Jan Brewer wants people in anti-Trump movement to ‘get over it’
Jul 18, 2016, 8:30 PM | Updated: Jul 19, 2016, 8:34 am
(AP Photo/Patrick Semansky)
During the first day of the Republican National Convention Monday, delegates there made a big scene in trying to block the nomination of Donald Trump as a presidential nominee.
Former Arizona Gov. Jan Brewer wants people to stop with the anti-Trump movement and just accept him already.
“I think it’s a stain on America and the Republican Party as a whole, because we ought to behave better than that,” Brewer said. “I have been coming to conventions for a long time, for the last seven conventions, I’ve never seen anything the like of it.
“Get over it. If somebody else would have won, I would’ve gotten behind that person. I don’t always agree 100 percent with everybody. I don’t agree with Donald Trump 100 percent. But darn it, he was elected. I’m here to support him. I got on the Trump train early and I think he’s going to make America great again.”
According to a Republican Party official, nine signatures had been submitted that, in theory, should have forced a state-by-state roll call vote, as only seven signatures are needed.
Rep. Steve Womack said that delegates from three states withdrew their signatures, meaning there would be no roll call vote.
An uproar followed quickly, and many delegates walked out of the convention in Cleveland in anger.

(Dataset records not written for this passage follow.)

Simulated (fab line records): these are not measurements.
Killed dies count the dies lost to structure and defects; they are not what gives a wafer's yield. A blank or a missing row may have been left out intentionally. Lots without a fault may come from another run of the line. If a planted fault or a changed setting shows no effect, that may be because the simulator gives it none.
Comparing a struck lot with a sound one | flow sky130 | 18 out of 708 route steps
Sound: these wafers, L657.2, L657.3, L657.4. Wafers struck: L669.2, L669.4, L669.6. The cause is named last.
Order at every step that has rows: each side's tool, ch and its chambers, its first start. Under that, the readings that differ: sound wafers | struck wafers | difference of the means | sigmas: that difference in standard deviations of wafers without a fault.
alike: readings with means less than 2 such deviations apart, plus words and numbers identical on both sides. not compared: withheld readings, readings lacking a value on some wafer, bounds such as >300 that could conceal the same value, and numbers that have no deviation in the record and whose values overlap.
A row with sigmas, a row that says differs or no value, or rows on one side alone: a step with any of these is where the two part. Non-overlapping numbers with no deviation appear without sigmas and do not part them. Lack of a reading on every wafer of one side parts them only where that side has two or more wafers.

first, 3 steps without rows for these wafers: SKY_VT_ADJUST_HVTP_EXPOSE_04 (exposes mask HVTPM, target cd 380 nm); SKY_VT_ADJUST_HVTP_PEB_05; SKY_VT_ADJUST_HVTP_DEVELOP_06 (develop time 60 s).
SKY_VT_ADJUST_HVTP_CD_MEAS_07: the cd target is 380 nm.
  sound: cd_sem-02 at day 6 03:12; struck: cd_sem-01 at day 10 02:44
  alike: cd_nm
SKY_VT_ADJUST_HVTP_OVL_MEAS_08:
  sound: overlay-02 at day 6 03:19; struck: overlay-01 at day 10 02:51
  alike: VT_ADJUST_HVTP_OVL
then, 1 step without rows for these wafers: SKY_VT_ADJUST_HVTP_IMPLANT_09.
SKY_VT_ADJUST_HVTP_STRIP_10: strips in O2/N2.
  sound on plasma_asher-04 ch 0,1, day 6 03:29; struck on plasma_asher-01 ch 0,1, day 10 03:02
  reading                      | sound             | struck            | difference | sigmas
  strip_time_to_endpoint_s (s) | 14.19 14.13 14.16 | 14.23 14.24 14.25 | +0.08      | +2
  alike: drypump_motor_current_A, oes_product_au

Brewer not only said that she couldn’t believe that some delegates would do that, but she also questioned the legitimacy of the signatures in the first place.
“I never saw those signatures that they had,” Brewer said. I don’t know if they were validated, who gets to make that choice? But I think overwhelmingly 14 million votes ought to be represented at the national convention to nominate our candidate, and that candidate is Donald Trump.”